"SkipLists can give you log time operations on a list"
So can balanced binary trees, and a number of other structures. I'd demand benchmarks, because Python is not C (and I don't mean just trivially, I mean, it is very not just C); just as one for instance, are you hitting a pessimal case with the GC with this algorithm? You never know.
I'm not actually demanding them, since it didn't seem the point of this exercise. My point is that you can't just assume.
Interesting and valid points. My point is that the SkipList algorithms are, using the assumed primitives, logarithmic. Your point is that in Python the assumptions about the primitives may not be valid and need to be tested.

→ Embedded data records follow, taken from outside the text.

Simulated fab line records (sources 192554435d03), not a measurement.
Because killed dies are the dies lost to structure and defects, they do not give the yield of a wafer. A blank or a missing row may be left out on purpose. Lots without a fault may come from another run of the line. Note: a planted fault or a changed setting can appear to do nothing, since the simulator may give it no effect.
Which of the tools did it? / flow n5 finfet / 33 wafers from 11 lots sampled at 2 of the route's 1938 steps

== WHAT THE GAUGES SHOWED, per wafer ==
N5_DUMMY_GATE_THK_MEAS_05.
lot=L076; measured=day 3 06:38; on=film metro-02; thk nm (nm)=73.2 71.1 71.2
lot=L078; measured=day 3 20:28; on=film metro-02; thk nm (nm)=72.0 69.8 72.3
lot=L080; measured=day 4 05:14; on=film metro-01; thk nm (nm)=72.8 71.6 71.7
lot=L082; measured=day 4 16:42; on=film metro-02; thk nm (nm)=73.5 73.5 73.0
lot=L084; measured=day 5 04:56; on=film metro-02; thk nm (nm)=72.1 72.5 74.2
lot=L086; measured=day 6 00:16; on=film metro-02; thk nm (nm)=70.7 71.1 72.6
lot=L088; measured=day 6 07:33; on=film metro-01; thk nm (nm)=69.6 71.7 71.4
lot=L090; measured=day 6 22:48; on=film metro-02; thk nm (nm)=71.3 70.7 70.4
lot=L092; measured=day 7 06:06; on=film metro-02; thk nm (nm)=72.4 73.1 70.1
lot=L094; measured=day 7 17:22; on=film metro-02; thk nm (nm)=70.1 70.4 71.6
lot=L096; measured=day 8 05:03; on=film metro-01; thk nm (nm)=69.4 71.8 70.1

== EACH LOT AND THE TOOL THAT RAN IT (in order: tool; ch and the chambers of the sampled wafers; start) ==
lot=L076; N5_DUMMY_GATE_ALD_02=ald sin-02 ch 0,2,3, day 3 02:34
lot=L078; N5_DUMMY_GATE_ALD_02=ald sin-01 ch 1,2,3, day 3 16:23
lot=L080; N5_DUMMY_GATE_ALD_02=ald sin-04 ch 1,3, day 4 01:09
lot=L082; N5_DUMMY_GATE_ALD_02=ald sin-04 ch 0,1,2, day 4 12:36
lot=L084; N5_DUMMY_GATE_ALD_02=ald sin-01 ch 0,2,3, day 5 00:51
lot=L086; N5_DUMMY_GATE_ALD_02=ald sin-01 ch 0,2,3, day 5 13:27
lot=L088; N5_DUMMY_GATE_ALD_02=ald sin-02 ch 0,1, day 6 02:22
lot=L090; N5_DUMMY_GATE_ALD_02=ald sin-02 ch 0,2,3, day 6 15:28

It's especially interesting to me that the standard large body of work on algorithmic complexity is assumed by many to be getting less and less relevant as other issues come into play. Issues such as memory access time, where it now matters if something is in cache or not, and if so, which cache. Issues such as whether your machine will stop completely at some inconvenient moment to perform a GC when you least expect or desire it. Issues such as whether your language is in fact caching stuff in hash tables, and so what appears in your code to be linear, isn't.
And so on.
More and more it seems necessary to resort to experiment and tests to see what happens, rather than being able to determine things for sure and definite via analysis.
You're right to be skeptical about the value of skip lists in comparison to other O(log n) type data structures like balanced trees and the like. Skip lists trade ease of implementation for probabilistic bounds, and have some minor cache advantages over balanced binary trees owing to the data structure generally not changing shape all that much, and it's hard to say whether these differences would materialize in Python.
However if I had no O(log n) structures at all and needed to implement some, I'd have to be a maniac to want to do balanced binary trees, which have notoriously delicate balancing algorithms, over skip lists which are very sweet and simple.
Exactly. Skip lists are great for two reasons (and as far as I know, only these two reasons):
1. They're really cool and clever. This is a valid reason.
2. They offer easier concurrency than most alternatives. It's straightforward (though not quite easy, unless you have transactional memory) to make a lock-free concurrent skip list. Try that with a heap or a red-black tree, and you'll quickly run into all sorts of memory conflicts and crazy-complicated locking. The fact that a skip list only provides probabilistic logarithmic time bounds really makes coordination between threads easier.
(Note that it's possible to do some similar stuff with modified versions of other data structures. For example, you can make a good concurrent dictionary by taking a red-black tree, relaxing the invariants, and adding a periodic rebalancing thread to run in the background. But that's a topic too long to fit into this post.)
I think the biggest advantage of skip lists is that if a man held a gun to my head and forced me to implement a logarithmic time algorithm I could implement skip lists in an hour or so from memory. Any of the others...maybe given a week and a couple of good books.